Alabama cities sue internet travel companies over lodging taxes

BIRMINGHAM, AL (WBRC) - Eight Alabama cities, including Birmingham are saying "give us our lodging taxes".  A lawsuit filed Friday claims internet hotel-booking sites are not paying owed taxes, which could add up to millions of dollars.

Local attorneys claim internet companies charged a lodging tax to customers booking hotel rooms, then never gave the money to the city, saying this is a perfect case of corporate greed.

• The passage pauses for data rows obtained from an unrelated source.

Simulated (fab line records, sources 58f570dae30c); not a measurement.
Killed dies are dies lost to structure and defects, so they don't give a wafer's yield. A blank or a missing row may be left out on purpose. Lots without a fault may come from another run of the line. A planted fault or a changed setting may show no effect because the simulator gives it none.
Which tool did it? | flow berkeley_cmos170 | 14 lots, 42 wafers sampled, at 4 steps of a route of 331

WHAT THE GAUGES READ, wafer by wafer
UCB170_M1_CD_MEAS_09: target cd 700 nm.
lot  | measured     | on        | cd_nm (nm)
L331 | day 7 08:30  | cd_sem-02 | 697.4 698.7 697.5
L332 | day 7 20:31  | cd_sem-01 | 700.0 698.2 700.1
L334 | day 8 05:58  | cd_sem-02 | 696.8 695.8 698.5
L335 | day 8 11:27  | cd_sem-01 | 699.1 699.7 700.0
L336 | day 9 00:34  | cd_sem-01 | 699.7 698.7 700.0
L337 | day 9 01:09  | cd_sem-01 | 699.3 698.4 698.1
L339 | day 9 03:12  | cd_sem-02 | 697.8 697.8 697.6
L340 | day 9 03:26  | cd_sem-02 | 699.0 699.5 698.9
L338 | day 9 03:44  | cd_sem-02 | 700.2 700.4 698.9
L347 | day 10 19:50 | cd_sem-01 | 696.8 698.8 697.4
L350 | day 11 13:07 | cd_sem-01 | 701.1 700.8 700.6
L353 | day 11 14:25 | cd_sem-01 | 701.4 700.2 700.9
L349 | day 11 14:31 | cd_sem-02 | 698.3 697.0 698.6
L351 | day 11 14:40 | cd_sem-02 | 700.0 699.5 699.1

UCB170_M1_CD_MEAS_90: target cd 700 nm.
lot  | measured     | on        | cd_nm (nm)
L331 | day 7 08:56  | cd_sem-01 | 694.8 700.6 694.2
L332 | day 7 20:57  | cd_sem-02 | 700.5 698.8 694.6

Travelers go online to book a hotel room on a website like Expedia, Priceline, Orbitz or Hotels.com and after pressing "book," the total dollar figure pops up including a line labeled "taxes".  Attorney Henry Frohsin claims those taxes are lodging taxes paid by customers that have never been paid to 8 cities throughout Alabama.

"When those online travel companies sell them online to you and myself we pay the 15 percent or so tax, but it goes into the coffers of Travelocity, Orbitz, Hotels.com and the other companies we have sued," says attorney Henry Frohsin.  "Its just a profit item from them, there are millions of dollars at stake here."

Frohsin says similar suits have been filed in Texas, Georgia and Virginia with millions of dollars going to cities in back-taxes.  On behalf of Alabama cities and the BJCC authority, Frohsin is asking for companies to pay up, interest included.  "Those moneys need to flow back into the coffers of the municipalities so they can direct them to infrastructure or whatever, but who's keeping them?  Travelocity, hotels.com, expedia, etc.," Frohsin said.

The case is a non-jury case and will go straight to a judge.

Attorneys say the corporate greed needs to stop. "The taxpayers need to know the interest clock is ticking sort of like the Fram Oil Filter Man. They can pay us now or they can pay us later."

Andrew Weinstein with the Interactive Travel Services Association released this statement on behalf of the internet sites. "We are saddened about the misleading tactics of contingency-fee attorneys in attempting to convince Alabama municipalities to pursue these frivolous allegations.  Contrary to what the plaintiffs' attorneys claim, online travel companies do not purchase or resell hotel rooms, and they do not own or operate hotels.  Every penny of occupancy taxes owed on rooms is remitted in full to local hotels.  We are confident that the court will agree with the five federal courts, including the Fourth Circuit Court of Appeals, that have determined that this type of taxes do not apply to online travel companies."